What is improvement and statistical significance?

Statistical significance is a measure of how confident you can be in your results at that point in time. It can help you decide whether to keep the test running or to call a variation a winner and launch it to your site. This video explains how Stats Engine calculates statistical significance, and how you can change the significance level to suit your business' tolerance for risk.


Optimizely won't declare winners and losers until you have at least 100 visitors and 25 conversions on each variation, and more commonly you'll see results once Optimizely has determined that they are statistically significant. What's that? Read on.

Statistical Significance represents that likelihood that the difference in Conversion Rates between a given variation and the baseline is not due to chance. Your statistical significance level reflects your risk tolerance and confidence level. For example, if your results are significant at a 90% significance level, then you can say that you are 90% confident that the results you see are due to an actual underlying change in behavior, not just random chance.

Why is this necessary? Because, in statistics, you observe a sample of the population and use it to make inferences about the total population’s underlying behavior. In Optimizely, this observation is used to calculate the Improvement metric.

There’s always a chance that what you observed doesn’t reflect the actual underlying behavior. For example, if you set a 80% significance level, and you see a winning variation, there’s a 20% chance that what you’re seeing is not actually a winning variation. At a 90% significance level, the chance of error decreases to 10%. The higher your significance, the more visitors your experiment will require. The highest significance that Optimizely should display is >99%, as it is technically impossible for results to be 100% significant.

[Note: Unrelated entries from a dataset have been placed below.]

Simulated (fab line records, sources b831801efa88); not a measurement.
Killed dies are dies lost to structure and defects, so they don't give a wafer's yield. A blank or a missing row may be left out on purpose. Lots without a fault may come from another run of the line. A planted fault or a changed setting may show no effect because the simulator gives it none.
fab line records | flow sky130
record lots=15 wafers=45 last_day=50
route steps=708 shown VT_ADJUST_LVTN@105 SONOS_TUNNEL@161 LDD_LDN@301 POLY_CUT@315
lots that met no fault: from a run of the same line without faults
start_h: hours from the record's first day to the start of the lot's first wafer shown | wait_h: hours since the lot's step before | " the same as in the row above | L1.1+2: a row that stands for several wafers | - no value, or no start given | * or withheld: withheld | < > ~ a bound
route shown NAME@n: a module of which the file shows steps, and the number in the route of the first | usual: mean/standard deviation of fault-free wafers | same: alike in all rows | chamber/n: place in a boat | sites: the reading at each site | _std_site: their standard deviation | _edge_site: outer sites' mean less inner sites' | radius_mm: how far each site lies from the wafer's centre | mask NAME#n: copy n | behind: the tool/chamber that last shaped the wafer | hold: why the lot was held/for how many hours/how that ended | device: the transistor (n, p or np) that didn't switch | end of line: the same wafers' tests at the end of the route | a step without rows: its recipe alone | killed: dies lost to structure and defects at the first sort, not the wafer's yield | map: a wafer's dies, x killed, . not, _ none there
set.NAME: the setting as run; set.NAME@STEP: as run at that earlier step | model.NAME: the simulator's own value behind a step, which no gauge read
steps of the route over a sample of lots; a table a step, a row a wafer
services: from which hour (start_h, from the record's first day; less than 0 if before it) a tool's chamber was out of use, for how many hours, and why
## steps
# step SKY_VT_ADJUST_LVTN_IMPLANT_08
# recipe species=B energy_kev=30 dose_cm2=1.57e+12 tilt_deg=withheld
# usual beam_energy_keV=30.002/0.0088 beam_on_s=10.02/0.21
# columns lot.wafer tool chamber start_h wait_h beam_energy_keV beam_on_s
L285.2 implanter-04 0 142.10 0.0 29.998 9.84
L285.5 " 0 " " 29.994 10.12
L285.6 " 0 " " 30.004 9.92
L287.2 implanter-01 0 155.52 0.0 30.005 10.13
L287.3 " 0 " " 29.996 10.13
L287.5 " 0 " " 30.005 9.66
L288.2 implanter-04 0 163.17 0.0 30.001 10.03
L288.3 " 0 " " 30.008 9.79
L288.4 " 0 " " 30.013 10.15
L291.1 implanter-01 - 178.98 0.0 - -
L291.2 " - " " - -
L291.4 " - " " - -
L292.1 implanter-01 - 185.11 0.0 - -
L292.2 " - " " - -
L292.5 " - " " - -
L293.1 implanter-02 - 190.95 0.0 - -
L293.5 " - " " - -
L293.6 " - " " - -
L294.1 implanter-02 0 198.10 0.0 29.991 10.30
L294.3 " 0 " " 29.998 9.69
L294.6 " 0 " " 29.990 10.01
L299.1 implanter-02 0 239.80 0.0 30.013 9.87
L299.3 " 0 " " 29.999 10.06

As you might have guessed, Improvement and Statistical Significance are related. If your variation causes a dramatic shift in visitor behavior, and leads to a higher Improvement percentage, you will probably see the experiment achieve significance more quickly. On the other hand, if Optimizely is trying to detect a smaller, more subtle change in conversion rates, it will probably need evidence from more visitors to declare significant winners or losers.

So rather than run a subtle test that targets a 1% improvement, you should try more impactful tests that are more likely to make a bigger impact (and thus require fewer visitors).